Hawanatu Bangura, 25, from Sierra Leone, is a member of the Advisory Circle for Australian micro
“I am a refugee from the civil war in Sierra Leone. I was 13 when my family migrated to Australia in 2002.
As a child, I kept hearing the limitations of being a woman – I am one of three girls in my family, and being the youngest I sensed disappointment from some relatives that I was not a boy; that my parents don’t have a son to carry the family name and responsibilities. I questioned myself for being female but as I grew up my mentality changed; I realised women are equally capable of doing anything in life.
No woman should begin her life feeling inadequate. It has been my dream to empower women and girls, to improve their wellbeing and self-esteem, and assist them to become active participants in society. I have also pondered the big question of how to reduce poverty around the world, and I was drawn to the idea of microfinance because it helps people have sustainable self-employment and income.
Global Sisters encapsulate this dream, and their values align with my vision. My role on the Advisory Circle is focused on the story-telling aspect of Global Sisters. Recognising the resilience, courage and enterprise of the women we work with is very rewarding.

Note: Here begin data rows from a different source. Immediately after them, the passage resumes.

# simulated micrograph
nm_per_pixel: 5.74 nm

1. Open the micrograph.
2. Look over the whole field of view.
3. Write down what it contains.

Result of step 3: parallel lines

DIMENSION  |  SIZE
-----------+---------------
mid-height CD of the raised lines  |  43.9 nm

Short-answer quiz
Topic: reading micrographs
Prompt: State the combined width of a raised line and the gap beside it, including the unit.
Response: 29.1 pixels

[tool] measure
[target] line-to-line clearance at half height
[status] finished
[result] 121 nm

The Founder of Global Sisters, Mandy Richards, works to support micro and social enterprises in Australia [which are run by refugee and migrant women]. Mandy saw the entrepreneurs coming up against the same barriers and challenges. After identifying the needs of women who are financially excluded and marginalised in Australia, she wanted to create an end-to-end solution to support women who wish to exit welfare-reliance and achieve sustainable self-employment.
Our Project Inspire concept is part of our broader plan to scale our model. We want to accelerate impact, and support women so they can move more quickly from an idea to a sustainable business. Rather than provide one solution, we want to provide an entire suite of services and support. We want to work smart and use technology to accelerate impact wherever possible.
I have seen the injustice of women being economically disempowered, in both my birth country of Sierra Leone and in Australia. Access to capital, financial exclusion and capability, and in Australia, welfare dependence, are all factors that are holding women back.
By empowering women financially, telling their stories of resilience, and connecting women so they can help one another, we are breaking the cycle of poverty and giving women the opportunity to claim back their right to provide for their family and fully participate in the economy. This not only transforms their lives but has the amazing flow-on effect of benefiting their families, communities and ultimately the entire country.”